What I see in myself and in other 2nd amendment supporters around me is a person full of trust and faith in his fellow citizens. I trust my neighbors to be responsible with firearms. I would trust an educator to be responsible with a firearm. I would trust a young person with the right guidance and introduction to be responsible with a firearm. I would trust the average person to be responsible with generally any firearm or amount of ammunition.

There are many who will want to take away guns no matter what but I think there's a lot of people that just don't get it YET and need a little more information and exposure to the facts and info available. I think it could be really positive to start making it clear that support of the 2nd amendment has a lot to do with how much we trust each other as opposed to how we mistrust a handful of politicians and officials. While the formation of a militia and a fight against tyranny may be the core value of the 2nd amendment's protection of our right, perhaps the reason we are SOOO passionate about it is our enormous amount of trust we have for our neighbors, educators, youngsters, and the great faith we have in humanity overall.

Maybe this is dumb but I just think there's a lot of people that don't get it. I'm not paranoid, I trust people generally.

We trust our fellow americans.
 
Mo1826, you have articulated something that I had never thought to mention in this debate over gun ownership. I too am a trusting person until somebody proves otherwise. Placing trust in someone can reap far better benefits than initially doubting them.

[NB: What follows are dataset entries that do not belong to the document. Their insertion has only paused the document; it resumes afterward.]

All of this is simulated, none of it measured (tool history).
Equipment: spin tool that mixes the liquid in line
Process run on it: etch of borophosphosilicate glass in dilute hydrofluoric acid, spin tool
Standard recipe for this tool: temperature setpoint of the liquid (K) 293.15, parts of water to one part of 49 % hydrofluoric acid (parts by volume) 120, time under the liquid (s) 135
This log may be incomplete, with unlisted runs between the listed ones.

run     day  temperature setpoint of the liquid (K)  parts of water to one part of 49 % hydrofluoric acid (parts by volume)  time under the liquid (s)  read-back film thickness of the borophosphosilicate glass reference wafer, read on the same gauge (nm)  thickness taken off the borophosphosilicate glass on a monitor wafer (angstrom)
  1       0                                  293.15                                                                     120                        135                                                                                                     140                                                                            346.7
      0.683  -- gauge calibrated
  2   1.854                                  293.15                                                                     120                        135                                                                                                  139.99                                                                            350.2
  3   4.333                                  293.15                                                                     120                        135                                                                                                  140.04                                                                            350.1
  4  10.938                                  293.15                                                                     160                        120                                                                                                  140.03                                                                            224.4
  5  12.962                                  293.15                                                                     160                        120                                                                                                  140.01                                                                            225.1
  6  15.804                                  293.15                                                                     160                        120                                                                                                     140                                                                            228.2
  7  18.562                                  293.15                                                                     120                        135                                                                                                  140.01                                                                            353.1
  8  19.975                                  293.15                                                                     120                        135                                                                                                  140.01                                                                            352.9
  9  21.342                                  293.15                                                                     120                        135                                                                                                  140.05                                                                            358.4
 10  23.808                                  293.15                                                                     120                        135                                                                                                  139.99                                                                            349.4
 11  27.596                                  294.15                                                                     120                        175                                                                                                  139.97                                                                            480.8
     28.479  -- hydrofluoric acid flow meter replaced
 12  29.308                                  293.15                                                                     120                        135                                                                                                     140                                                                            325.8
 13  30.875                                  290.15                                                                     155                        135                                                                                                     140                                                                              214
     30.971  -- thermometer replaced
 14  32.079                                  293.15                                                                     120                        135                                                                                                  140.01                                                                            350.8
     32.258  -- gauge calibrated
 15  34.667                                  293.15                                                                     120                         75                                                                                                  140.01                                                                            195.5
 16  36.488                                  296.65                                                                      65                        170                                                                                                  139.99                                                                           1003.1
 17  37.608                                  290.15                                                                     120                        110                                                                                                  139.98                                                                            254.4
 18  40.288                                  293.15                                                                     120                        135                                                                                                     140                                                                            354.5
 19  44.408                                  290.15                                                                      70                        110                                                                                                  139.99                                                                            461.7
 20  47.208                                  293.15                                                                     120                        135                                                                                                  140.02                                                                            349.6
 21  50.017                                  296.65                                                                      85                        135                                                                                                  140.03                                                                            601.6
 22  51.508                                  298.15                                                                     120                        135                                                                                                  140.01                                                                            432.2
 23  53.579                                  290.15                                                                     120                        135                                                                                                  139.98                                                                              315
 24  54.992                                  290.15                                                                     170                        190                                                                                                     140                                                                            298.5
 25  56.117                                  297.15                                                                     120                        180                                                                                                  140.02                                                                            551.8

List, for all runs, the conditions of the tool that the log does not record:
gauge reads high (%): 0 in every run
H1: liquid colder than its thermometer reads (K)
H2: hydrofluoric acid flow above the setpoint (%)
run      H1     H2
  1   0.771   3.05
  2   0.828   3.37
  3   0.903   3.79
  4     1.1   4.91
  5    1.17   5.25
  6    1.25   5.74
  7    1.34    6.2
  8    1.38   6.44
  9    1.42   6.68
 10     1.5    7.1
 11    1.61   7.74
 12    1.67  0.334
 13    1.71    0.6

With young people I take the same approach. Give a kid enough rope and they will either hang themselves or make macramé. Most kids go the macramé route but having placed faith in them and letting them find their way is a better lesson than doubt first and trust last.

Great post.
 
Do you give people the freedom to screw up, and sometimes screw up big, or do you commit everybody to a rubber room preventively?
My experience is that normal folks tend to rise (or sink) to my level of expectation for them.

The real irony is the way the hoplophobe hysteria is being stoked by elected public officials, who seem to think that they have more to fear from the gen pop than us average folks do. Maybe they're right to be nervous; maybe they earned it.

A lot less insularity and hubris in Washington D.C. is just what the country needs right now, IMO.